What Matters More: Tee to Green (Driver+Approach) or Short Game

It depends who you are?

@Canadan do you want me to get some data and work it out? If we say hey want happens to your scores if your tee shots/approaches improve by 10% and short game/putting stays the same then do it in reverse. Can do for a variety of handicaps too.
Would love to see this.
 
I can see both sides of the discussion. I am however leaning strongly toward the short game chipping and putting.

Most if not all of my best scores are rounds that the wedges around the green are dialed and putter is good.

Recently had a stretch where the cap started climbing at a rate that was alarming. That ride was strictly due to wedges and putter. Weather was bad and I didn’t spend any time around the short game practice area and putting stroke was horrible. 3 and 4 footers were nowhere near confident. Way more apt to gag and miss than make.

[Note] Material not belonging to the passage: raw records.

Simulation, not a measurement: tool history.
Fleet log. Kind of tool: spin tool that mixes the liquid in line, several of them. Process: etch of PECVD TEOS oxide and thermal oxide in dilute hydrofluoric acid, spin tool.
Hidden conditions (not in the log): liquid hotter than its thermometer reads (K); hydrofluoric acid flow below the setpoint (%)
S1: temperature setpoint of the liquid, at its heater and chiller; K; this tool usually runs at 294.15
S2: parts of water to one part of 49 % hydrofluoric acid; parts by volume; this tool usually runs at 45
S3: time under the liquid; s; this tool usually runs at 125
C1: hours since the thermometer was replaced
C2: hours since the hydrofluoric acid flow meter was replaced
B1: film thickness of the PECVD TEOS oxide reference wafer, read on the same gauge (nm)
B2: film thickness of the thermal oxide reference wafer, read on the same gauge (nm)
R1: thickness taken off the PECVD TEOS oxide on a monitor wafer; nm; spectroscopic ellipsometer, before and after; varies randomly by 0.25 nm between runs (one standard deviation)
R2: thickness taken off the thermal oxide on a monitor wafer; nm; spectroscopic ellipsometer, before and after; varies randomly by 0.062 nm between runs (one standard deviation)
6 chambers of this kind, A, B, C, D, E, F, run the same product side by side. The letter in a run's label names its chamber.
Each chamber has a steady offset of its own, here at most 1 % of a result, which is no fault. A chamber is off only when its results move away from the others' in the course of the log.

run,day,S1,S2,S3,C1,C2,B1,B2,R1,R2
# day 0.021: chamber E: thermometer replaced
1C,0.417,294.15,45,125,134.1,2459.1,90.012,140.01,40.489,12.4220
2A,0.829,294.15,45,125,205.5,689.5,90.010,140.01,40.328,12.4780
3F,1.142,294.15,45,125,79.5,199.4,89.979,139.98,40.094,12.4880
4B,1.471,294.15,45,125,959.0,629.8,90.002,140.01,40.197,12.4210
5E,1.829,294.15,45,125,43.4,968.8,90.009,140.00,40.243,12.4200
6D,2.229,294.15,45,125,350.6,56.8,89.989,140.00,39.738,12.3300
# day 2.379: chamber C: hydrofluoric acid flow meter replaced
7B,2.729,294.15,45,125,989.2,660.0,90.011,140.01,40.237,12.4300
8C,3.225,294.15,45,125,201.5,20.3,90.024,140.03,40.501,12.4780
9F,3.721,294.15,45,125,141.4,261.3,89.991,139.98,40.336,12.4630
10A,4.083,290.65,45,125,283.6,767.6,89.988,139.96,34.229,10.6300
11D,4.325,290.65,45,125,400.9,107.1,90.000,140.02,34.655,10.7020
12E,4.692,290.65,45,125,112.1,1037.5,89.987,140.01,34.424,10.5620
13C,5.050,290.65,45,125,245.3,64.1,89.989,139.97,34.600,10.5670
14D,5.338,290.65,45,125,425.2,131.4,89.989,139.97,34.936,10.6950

Fast forward a few weeks with some practice time with wedges and dome really good tempo work with putting stroke and cap has dropped just as quickly as it had skyrocketed. Driving during this time has stayed the same or slightly worse.

Everyone is different. Would love to see Shot Scope evidence to see what kind of picture it paints.
 
170 posts on this really quickly. The most important shot is the next one.

For the biggest improvements, tee to green. To get from a 10 to a 4, short game.
I agree with this fully.
 
It depends who you are?

@Canadan do you want me to get some data and work it out? If we say hey want happens to your scores if your tee shots/approaches improve by 10% and short game/putting stays the same then do it in reverse. Can do for a variety of handicaps too.
I’ll even volunteer as tribute if you need a specific person.
 
Short game. Doesn’t matter if you can get to the green or around it if you fall apart when there.
 
These type of threads always result in answers that devolve to “matters the most to my game”.

Of course, both matter A LOT. But “the most” always depends on a particular individual’s game.

If you are a high handicap player with some length who sucks at all aspects of your game, you likely are going to say tee to green, because you know that occasionally this blind squirrel will find a nut and hit a decent tee shot on a par 3 or more rarely a decent tee shot and approach on a par 4. When that happens is when you likely have your best scores to par on a hole.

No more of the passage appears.